// the find
Stream-AD/MIDAS
Anomaly Detection on Dynamic (time-evolving) Graphs in Real-time and Streaming manner. Detecting intrusions (DoS and DDoS attacks), frauds, fake rating anomalies.
MIDAS is a streaming anomaly detection algorithm for edge streams in dynamic graphs, backed by two peer-reviewed papers (AAAI 2020, TKDD 2022). It uses Count-Min Sketches to flag sudden microclusters — bursts of similar edges arriving together — which maps well to DDoS detection, fake rating spikes, and financial fraud. Aimed at researchers and security engineers who need constant-memory, real-time scoring on high-volume edge streams.
The core algorithm is genuinely elegant: constant memory and O(1) update time regardless of graph size, with theoretical false-positive guarantees — not just empirical claims. The header-only C++ design means you can drop four .hpp files into any project and start scoring edges immediately. Multiple independent ports exist (Python, Go, Rust, Julia, R, Java), which is a good signal the algorithm is clean enough to reimplement. The DARPA benchmark results are reproducible via a dedicated Reproducible.cpp with hardcoded seeds.

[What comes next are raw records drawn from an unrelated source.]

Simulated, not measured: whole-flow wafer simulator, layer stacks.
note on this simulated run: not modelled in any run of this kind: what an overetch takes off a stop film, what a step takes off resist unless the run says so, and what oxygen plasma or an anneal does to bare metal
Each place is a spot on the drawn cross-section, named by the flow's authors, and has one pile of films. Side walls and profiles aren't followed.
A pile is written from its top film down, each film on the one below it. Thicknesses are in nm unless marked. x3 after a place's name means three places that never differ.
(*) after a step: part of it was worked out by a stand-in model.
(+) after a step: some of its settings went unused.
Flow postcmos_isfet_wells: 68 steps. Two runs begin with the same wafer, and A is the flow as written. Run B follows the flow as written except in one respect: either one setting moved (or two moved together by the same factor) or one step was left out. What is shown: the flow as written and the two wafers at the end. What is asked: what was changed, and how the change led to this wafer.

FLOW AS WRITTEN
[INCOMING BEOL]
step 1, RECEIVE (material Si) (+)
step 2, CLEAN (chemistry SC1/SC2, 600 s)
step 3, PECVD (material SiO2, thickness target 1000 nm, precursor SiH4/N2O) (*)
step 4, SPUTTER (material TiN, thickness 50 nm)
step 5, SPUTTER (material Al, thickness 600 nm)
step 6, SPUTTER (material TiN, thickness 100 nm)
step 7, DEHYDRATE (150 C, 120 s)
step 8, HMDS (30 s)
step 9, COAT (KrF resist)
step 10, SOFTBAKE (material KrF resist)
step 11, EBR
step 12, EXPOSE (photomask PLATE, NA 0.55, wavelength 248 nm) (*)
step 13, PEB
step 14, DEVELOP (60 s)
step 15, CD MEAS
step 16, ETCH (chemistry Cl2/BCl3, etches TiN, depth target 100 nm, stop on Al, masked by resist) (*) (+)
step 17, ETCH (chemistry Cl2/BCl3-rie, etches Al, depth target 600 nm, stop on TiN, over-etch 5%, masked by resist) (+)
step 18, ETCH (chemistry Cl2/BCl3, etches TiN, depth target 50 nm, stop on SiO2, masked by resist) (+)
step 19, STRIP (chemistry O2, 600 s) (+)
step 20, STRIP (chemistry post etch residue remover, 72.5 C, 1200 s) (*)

Last meaningful commit was 2024-01-10 and the primary author has moved on — the 'OldImplementation' branch being archived and a CHANGELOG that trails off are signs of a finished research artifact, not a maintained library. There is no streaming input interface; you must implement your own data ingestion loop around the core, with a hardcoded CSV demo as the only example. The customization story is 'edit Demo.cpp and recompile', with no config file or runtime parameters. Evaluation tooling leans on a Python sklearn subprocess for ROC-AUC, which is awkward if you're embedding this in a C++ pipeline.